I recently bought half a pastured pig from my nephew.
In case you didn’t know, half a pig is a whole lotta pig. Like, 60 pounds. So when I got home with a year’s worth of pork, I stuffed my chest freezer with it. There were three pork shoulders left from last year’s pig purchase, so I took them out to put them on top – so that I’d be sure to use those first.
Which would have been exactly the thing to do if I hadn’t forgotten to put them back in! Instead, they sat out on the floor of my basement the entire night. I didn’t remember them until the next morning. When I did remember them, I knew I’d have to cook them up since you can’t re-freeze meat. So that decided the issue of what to have for dinner that night! (and every other night for the next two weeks….)
Pork shoulder is great for pulled pork – like my Carolina Pork BBQ – but it’s also really good slow roasted. It comes out all melty and falling apart and delicious. And you can roast some root veggies right in the pan with the pork and have a whole meal out of it, so it’s an easy meal!
There should be a nice layer of fat on one side of your pork shoulder. You want to take a very sharp knife and score it an inch apart so that you cut through the fat, but don’t cut into the meat. Then take some salt and rub it all over, being careful to get it into the cuts. Season it all over with salt and pepper then put it fat side up on a rack in a roasting pan.
Stick it in a preheated 425 degree oven for half an hour, then cover it with tin foil and turn the heat down to 325.
And then you just let it go! Let it roast for 4 hours. The fat on the top will melt down and make the meat nice and moist and tender and create great drippings in the bottom of the pan.

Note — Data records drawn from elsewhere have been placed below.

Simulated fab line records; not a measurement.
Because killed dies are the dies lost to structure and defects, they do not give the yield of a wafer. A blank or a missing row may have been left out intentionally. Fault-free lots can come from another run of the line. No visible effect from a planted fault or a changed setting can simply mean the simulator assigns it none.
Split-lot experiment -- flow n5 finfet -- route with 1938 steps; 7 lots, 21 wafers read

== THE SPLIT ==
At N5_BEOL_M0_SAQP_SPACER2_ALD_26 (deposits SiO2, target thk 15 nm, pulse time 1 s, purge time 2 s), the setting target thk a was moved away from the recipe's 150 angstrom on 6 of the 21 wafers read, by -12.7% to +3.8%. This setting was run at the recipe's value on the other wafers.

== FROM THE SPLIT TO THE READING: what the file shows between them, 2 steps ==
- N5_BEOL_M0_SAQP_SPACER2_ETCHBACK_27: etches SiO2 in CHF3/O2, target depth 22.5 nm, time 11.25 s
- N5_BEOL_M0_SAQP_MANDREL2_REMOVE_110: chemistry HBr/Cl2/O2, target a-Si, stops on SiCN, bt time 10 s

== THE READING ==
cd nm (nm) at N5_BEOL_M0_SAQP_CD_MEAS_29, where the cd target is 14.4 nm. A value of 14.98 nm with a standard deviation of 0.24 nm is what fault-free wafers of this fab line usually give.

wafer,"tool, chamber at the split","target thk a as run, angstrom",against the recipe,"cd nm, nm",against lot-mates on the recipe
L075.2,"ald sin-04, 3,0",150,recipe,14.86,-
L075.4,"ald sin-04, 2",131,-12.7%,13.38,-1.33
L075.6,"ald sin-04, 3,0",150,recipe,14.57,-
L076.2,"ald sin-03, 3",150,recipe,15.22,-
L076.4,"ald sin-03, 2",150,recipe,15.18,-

After 4 hours, take it out of the oven and remove the roast to another platter. You’ll have all these nice drippings in the pan created from the meat.
Take a spatula and stir it around, getting the browned bits off the bottom and mixed in with the fat. Then put in a bunch of chopped onions and root veggies. I usually toss in some garlic cloves too for flavor.
Toss the veggies around to coat them in the drippings. You want them to be completely coated, with enough left in the bottom of the pan to thoroughly cook them. If you don’t have enough drippings for this, add some lard, palm shortening (this is the brand I get from my grocery store), or ghee until there’s enough fat for them to cook in. Those three fats are the only real-food fats that work well at high temperature, which is why you want to stick with those.
Nestle the roast back in with the veggies and turn the heat up to 400.
Stick it back in the oven for about 30-45 minutes, or until the veggies are tender and a meat thermometer reads 185 internal temperature. If at half an hour the roast is at temperature but the veggies aren’t done yet, then remove the roast to a platter and cover with tin foil to wait until the veggies are ready.
When it’s done, the meat will be super tender and should pull apart easily!
If you’re keeping it simple, just serve up with the root veggies for an all-in-one meal.
Or serve with a salad and some stewed apples for a great more well rounded meal!
Any way you serve it, it’ll be delicious!
(Which is a good thing – because we’re going to be eating it for a while….)
- 4-5 lb pork shoulder, preferably at room temperature
- salt and pepper
- 3 onions, cut into wedges
- 5-7 carrots, sliced into 1-2 inch pieces (peeled if not organic)
- 4-5 potatoes, cut into equal sized chunks (peeled if not organic, unpeeled if organic)
- 4 cloves garlic
- optional: lard, palm shortening, or ghee if necessary to add to the pan drippings
- Preheat oven to 425.
- Cut into the fat side of the roast at one inch intervals, cutting through the fat layer but not into the meat.
- Season it all over with salt and pepper, being sure to rub salt into the cuts in the fat.
- Put the roast on a rack in a roasting pan and roast for half an hour.
- After half an hour cover the roast with tin foil and turn the temperature down to 325. Roast for 4 hours.
- After 4 hours remove from the oven and transfer the roast to a platter. Use a spatula to scrape all the browned bits from the bottom of the roasting pan and mix them together with the fat.
- Add the cut onions, potatoes, carrots and garlic into the pan and stir it to completely cover with the pan drippings. If there aren't enough drippings to fully coat and cook the veggies, you can add some lard, palm shortening, or ghee to supplement. (those three fats are the only real-food fats that are okay at high temperatures which is why you want to stick to them.)
- Turn the oven temperature up to 400.
- Nestle the roast back in with the veggies and return to the oven. Check at 30 minutes to see if the veggies are tender and the roast has reached an internal temperature of 185. If the roast is done but the veggies are not yet done, remove the roast to a platter and cover with tin foil while you wait for the veggies to fully cook.
- Once the veggies are tender and the roast is 185 degrees, it's time to eat!